Rachel Sirr 14 September 2019
Kylie, a Hartley client

Kylie’s looking forward to the opening of Hartley’s Lifecare facility in Chapman. Photos: Supplied.

People with disabilities are more likely to live on lower incomes and have limited housing options that may reduce their quality of life.

In response to growing need for low income and disability-suitable housing, the ACT Government has been building and renewing the stock of affordable and accessible housing to align tenant requirements with public housing.

The latest addition is Hartley Lifecare’s supported accommodation for people with physical and complex disabilities on Darwinia Terrace in Chapman, scheduled for completion by mid-to-late 2020.

Darwinia Terrace has been funded by many generous Canberra individuals and businesses, with project management by Renaissance Homes. The land was granted to Hartley Lifecare by the ACT Government.

Quality, accessible public housing is important for people with disabilities but there is a massive shortage across Australia, not just in the ACT. In March 2019, Anglicare’s Rental Affordability National Report 2019 identified only 317 out of almost 70,000 advertised homes as affordable and suitable for people on a Disability Support Pension.

“Finding an affordable home in the private rental market is a complete fiction for people on low incomes,” according to Anglicare. “Resourcefulness and sacrifice is the only thing keeping a roof over the heads of many Australians.”

That makes Darwinia Terrace a welcome respite option for people with disabilities in the ACT.

Hartley House in Chapman

Hartley House on Darwinia Terrace, Chapman.

The floor plan for the new respite facility presents a four-bedroom house to accommodate short-term respite clients. A contemporary design, open planning, ease of access and assistive technology will be key features of this house.

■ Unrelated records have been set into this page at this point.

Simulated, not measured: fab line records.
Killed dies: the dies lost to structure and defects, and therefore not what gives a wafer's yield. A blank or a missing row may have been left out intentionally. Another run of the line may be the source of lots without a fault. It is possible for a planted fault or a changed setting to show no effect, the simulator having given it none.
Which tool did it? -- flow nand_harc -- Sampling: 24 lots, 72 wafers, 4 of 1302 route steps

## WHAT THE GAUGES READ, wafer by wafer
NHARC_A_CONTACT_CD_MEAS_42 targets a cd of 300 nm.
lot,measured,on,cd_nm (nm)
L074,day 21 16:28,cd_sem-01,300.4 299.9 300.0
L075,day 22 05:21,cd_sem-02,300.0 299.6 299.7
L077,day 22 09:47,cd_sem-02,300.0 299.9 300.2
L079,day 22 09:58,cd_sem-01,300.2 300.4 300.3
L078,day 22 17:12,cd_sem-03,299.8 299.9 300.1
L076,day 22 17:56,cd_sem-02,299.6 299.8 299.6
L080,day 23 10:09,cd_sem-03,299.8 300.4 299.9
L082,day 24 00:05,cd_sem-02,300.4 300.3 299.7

Hartley’s Chapman respite facility will provide four beds, 365 days of the year, staffed 24/7 by support workers. Maintenance of the house and garden will be undertaken by staff and volunteers. Funding for people receiving respite care will be provided by the NDIS.

People in Hartley house who require wheelchair access or use assistive devices such as walking frames will have access to modified vehicles and vans for transport.

“Hartley is very excited to embark on this new project and provide people with disability the opportunities to live their best lives,” said Kellie Edwards, senior manager, Fundraising, Marketing and Stakeholder Engagement at Hartley Lifecare.

Hartley’s respite house will provide for people with high and complex disabilities like Kylie, who’s been with Hartley Lifecare for longer than she can remember.

Kylie is also the number one supporter of the Roosters Rugby League team.

“I haven’t had a holiday for a while, but I would like to go meet the Roosters soon,” Kylie says.